In the era of Kubernetes dominance, database containerization presents an extremely attractive yet often daunting challenge for cloud-native teams.
Open-source databases like MySQL and PostgreSQL were born in the PC server era and are often used to store critical business data. Migrating them to Kubernetes might require more effort and courage. However, when it comes to Redis, a database born in the same era as container technology and mostly used as a cache, does containerizing it become easier? Many cloud-native teams indeed think so, but practice reveals that Redis isn’t as easy to handle as it seems.
Too easy, right? Well...
Getting started with Redis containerization is indeed a breeze. You can pull up a Redis service in just a few seconds using the official Redis Docker image. Deploying applications and Redis in the same Kubernetes cluster significantly simplifies the onboarding process, but there are two "minor" problems:
Redis service is not highly available As soon as the Redis container is rescheduled, the IP of the Redis container changes, causing the connection pool configuration on the application side to fail. To adapt to the volatility of the container environment, the IP of the Redis container cannot be directly exposed to the application. Instead, a VIP (Virtual IP) or DNS domain name needs to be added to provide a fixed connection address.
Redis service is not highly reliable If the host machine running the Redis container crashes, the persistent volume of the Redis container may be damaged, leading to data loss for the application. Although many developers use Redis as a volatile in-memory database, there are also quite a few who use it for persistent key-value storage. Therefore, Redis containerization inevitably involves solutions for distributed block storage or local disk synchronization to ensure data persistence.

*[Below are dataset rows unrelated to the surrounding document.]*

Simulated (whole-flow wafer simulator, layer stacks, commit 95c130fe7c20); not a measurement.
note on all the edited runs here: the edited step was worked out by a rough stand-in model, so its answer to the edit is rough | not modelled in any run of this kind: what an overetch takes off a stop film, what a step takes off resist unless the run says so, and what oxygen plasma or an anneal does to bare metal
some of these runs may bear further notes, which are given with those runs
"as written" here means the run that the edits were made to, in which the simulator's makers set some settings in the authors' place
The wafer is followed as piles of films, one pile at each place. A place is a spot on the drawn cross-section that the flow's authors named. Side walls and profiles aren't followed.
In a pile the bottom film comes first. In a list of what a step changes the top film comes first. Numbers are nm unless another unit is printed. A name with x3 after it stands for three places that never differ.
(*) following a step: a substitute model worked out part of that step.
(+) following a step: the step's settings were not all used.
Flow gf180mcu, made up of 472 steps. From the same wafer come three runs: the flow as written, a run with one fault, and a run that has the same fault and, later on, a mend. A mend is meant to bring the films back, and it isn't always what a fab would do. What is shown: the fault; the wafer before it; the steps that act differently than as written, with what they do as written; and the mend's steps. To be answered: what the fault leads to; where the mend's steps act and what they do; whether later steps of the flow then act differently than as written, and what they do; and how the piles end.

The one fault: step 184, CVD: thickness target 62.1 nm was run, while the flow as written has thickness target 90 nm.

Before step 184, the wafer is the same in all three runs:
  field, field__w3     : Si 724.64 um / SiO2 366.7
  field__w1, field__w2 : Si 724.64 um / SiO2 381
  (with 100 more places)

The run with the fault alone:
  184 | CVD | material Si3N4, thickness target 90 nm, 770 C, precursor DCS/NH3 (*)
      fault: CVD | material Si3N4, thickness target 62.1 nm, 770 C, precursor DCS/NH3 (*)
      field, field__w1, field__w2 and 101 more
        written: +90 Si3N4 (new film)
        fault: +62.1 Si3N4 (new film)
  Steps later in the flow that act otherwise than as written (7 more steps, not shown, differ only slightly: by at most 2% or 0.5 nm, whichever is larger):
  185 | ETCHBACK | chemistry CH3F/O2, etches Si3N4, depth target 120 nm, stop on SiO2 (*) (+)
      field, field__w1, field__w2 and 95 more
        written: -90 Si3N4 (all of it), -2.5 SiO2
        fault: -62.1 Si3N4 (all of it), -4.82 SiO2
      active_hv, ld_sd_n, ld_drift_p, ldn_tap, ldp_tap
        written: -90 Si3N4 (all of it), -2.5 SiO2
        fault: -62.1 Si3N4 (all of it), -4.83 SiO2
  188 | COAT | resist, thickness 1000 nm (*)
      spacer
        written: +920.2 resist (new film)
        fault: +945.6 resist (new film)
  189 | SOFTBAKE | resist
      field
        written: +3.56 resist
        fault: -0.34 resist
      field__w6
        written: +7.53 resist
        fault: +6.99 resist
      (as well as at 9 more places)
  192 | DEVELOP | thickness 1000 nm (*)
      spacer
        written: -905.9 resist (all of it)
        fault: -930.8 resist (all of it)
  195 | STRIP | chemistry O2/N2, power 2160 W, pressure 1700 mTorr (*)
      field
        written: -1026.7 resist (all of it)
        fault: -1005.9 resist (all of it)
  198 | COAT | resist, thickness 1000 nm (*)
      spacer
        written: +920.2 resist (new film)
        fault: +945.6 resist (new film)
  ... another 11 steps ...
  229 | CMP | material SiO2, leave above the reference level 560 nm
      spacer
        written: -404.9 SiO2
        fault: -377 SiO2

If nothing goes wrong, something will
Ambitious cloud-native teams won’t settle for toy-grade Redis services. Naturally, they’ll look into advanced solutions for orchestrating multiple Redis containers. In these advanced solutions, Redis services consist of multiple Redis containers (replicas) distributed across different host machines, capable of handling one or more container failures, thereby providing continuous and reliable service.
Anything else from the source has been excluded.